How to Evaluate the Compatibility of Thermoplastic Materials with Lubricants 2010-01-0918
Over the past few years the use of thermoplastic materials has been broadened considerably in many different parts of automotive components, such as door handles, dashboards, interior trim, seat covers, gearshift linkages and gearboxes. This paper highlights the importance of compatibility issues of polymers coming into contact with lubricants. In order to enable a proper function of car components, advanced elaborated testing should be conducted. Using the example of compatibility tests, this paper illustrates how the “lubricant” design element contributes to improving the function of polymers. Moreover, relevant test rigs and results are described and discussed.

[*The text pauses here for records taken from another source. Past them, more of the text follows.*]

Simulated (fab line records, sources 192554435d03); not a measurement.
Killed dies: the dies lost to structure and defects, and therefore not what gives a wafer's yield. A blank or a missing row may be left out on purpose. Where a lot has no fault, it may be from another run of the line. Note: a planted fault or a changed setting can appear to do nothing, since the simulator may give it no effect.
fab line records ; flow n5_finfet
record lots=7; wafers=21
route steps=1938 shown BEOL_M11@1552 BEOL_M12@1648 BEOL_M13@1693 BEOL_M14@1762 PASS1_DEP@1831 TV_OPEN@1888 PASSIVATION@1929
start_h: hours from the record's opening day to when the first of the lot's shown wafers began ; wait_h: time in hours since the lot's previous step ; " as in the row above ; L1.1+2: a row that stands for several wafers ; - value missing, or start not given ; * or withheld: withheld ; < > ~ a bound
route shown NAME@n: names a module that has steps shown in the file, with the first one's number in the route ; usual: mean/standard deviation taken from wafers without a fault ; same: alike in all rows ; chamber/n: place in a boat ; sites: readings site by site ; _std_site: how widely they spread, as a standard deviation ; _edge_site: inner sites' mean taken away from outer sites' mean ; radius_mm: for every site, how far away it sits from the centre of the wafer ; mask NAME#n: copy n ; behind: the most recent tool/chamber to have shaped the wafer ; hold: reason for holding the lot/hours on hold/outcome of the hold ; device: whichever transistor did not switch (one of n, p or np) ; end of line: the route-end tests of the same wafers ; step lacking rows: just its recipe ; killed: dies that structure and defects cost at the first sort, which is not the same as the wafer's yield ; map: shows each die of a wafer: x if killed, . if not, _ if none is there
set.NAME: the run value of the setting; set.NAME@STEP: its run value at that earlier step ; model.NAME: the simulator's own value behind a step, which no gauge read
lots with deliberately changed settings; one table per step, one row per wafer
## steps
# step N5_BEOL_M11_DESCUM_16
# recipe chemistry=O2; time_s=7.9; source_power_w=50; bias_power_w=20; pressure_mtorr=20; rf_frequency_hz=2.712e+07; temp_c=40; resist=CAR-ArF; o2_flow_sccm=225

Thermoplastic materials and lubricants are essential for the construction of many technical applications. Therefore, it is very important to consider the compatibility of both components. This however raises the question of how to evaluate the compatibility. Contrary to rubber materials, there is no general standard like the ISO 1817 for thermoplastic materials [
]. Furthermore, it is difficult to transfer test results from lab tests to technical applications. Currently some OEM and tier 1 suppliers for the automotive industry are formulating standards to define acceptable tests and give certain ranges for the testing. These standards are generally focusing on tensile tests and sometimes on environmental stress cracking (ESC). This article aims to show some different methods for the immersion procedure and their limits. Materials like PA 66, POM, PP and PC will be discussed. Influences caused by additives and solvents will also be considered.